A few years ago I read an article over at 43 folders about running a dash. In short, a dash is a silly little mind hack to get you off your arse so that you get started on whatever task is waiting for you. Washing up to do, project to code, chapel ceiling to paint, whatever.

The idea is that you get a kitchen timer, and set it to an silly, unintimidatingly short time, like 3 minutes (seriously) and you start work. Anyone can manage 3 lousy minutes of hard graft, even someone as lazy as me. Then after 3 minutes, you’re absolutely allowed to stop. No guilt. The trick is, the biggest problem wasn’t working, it was starting, and usually by the time you’ve done 3 minutes you’re away. Procrastination defeated, awesome productivity and world domination within your grasp.

I found this works pretty well for me so I modded myself a little timer, the slightly geeky details of which are why I’m really writing this. I used to keep this timer on my desk at work in a room full of people who have their own productivity to worry about, so In order to avoid being glared at/ostracised/lynched I hacked the timer so that I could turn off the beep and put in an LED so there is a little flashing light instead. There’s a switch so I can flip between lamp and buzzer if I need a normal timer.

The timer was a cheap kitchen timer that I think I found in Maplin, where I probably also picked up the SPDT toggle switch. Wire and LEDs I have lying around in boxes because I like that sort of thing (and I hoard) .

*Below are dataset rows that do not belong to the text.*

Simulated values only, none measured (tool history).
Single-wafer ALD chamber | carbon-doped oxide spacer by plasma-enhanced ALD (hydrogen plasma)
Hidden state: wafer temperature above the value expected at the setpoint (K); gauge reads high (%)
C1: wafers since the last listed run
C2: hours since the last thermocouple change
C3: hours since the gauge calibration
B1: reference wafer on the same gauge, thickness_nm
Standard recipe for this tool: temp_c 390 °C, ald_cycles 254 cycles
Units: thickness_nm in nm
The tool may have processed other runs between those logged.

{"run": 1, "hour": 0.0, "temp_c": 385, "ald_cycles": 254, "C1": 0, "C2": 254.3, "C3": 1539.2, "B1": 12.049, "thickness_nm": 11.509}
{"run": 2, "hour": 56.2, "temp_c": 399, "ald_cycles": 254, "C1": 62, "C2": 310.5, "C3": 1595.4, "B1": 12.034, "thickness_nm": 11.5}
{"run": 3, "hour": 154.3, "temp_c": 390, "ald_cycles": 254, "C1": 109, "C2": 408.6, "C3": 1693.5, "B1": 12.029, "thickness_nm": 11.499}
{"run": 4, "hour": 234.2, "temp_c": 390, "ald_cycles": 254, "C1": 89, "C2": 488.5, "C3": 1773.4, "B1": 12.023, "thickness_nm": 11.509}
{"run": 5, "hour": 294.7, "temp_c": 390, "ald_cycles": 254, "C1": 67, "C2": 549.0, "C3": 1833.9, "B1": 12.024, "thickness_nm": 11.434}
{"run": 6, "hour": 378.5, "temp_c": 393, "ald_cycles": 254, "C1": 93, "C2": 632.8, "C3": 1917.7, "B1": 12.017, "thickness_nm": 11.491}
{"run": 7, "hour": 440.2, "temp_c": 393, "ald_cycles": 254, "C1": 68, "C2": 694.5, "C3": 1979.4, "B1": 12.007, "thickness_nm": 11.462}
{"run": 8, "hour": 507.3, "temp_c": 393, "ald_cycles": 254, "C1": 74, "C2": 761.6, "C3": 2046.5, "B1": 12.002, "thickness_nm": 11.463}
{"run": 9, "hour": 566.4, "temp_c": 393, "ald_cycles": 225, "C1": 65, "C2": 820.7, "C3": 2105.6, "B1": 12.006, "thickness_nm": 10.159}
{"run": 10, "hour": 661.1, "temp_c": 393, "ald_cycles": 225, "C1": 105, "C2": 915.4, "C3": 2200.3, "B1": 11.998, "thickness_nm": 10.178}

Back of the timer showing contacts to piezoelectric buzzer

First up, I unscrewed the back and had a look around expecting to find the wires to the buzzer. Instead it simply contacts with those two little springs, which are soldered through from the far side. So I flipped it over, poked around with a multimeter for a bit, cut a track and soldered three wires straight on to the board.

Back of the timer circuit board showing extra wires

Then I cut a small hole in the back of the timer, soldered on the toggle switch and LED, and gobbed the whole affair up with Polymorph. In my mind this was going to be a neat and nearly seamless extension to the timer, in practice it’s tricky stuff to use, and sets to slightly translucent, grubby, off-white colour so the end result looks a little ..um.. obscene. Incidentally, I am never going to take this through an airport as I hate to think what it looks like on a baggage scanner. (battery, timer, wires, plastic mass).

The finished timer, with switch and little LED lamp

What I’ve found since I’ve been trying to learn TDD, is that for my home programming tasks writing a single test is a convenient quantum of work even though it usually takes me a lot longer than 3 minutes. I tried this the other day and ended up doing about 3 hours of good coding, Job done, and it frees up the timer to become a Pomodoro timer instead.

Speaking of procrastination, I took these photos with the vague idea that they could make blog post over two years ago, long before I even had a blog. So it’s evidently not a perfect solution to procrastination.